In Croatia, there is considerable public support for the protection of marriage as a union between a man and a woman, as confirmed by the 2013 referendum. Nevertheless, the Croatian Constitutional Court has ruled that people in single-sex cohabitation relationships shall have the possibility of applying for the status of foster parents. This is the result of applications filed by Croatian LGBT activists who demanded that the law granting such a right only to spouses and single persons be declared unconstitutional. The Court held that it was not necessary to quash the contested provisions and found that, in its opinion, social welfare bodies may not refuse to grant the status of foster family to persons living in same-sex relationships solely on the grounds of their sexual orientation.
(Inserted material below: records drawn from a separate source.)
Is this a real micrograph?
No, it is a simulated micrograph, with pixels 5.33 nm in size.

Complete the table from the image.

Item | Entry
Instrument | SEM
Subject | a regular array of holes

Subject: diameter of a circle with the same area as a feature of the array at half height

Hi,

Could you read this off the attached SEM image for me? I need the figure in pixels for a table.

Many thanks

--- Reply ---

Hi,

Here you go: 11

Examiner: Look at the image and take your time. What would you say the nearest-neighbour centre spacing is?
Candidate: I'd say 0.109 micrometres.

In 2017, two men living in a cohabitation relationship – Ivo Šegota and Mladen Kožic – applied to the social welfare centre for foster family status. In November 2017, the centre rejected the application, indicating that the applicants had failed not meet the formal requirements of the Foster Care Act. The said men appealed against this decision to the Minister of Demography, Family, Youth and Social Policy, who in July 2018 upheld the decision of the Social Welfare Centre. In turn, Šegota and Kožic challenged the decision before the administrative court in Zagreb, pointing out, inter alia, that the law explicitly provides for the possibility of obtaining foster parent status by persons living in 'extramarital relationships' as well as single persons, and therefore, in their opinion, the decision to deny such status to persons living in a registered and state-recognised civil union may not be justified. In December 2019, the administrative court quashed the decisions of the Social Welfare Centre and the Minister of Demography, ordering them to examine the substantive application of both men. In January 2020, the Centre again rejected the application, maintaining the position that it was formally inadmissible.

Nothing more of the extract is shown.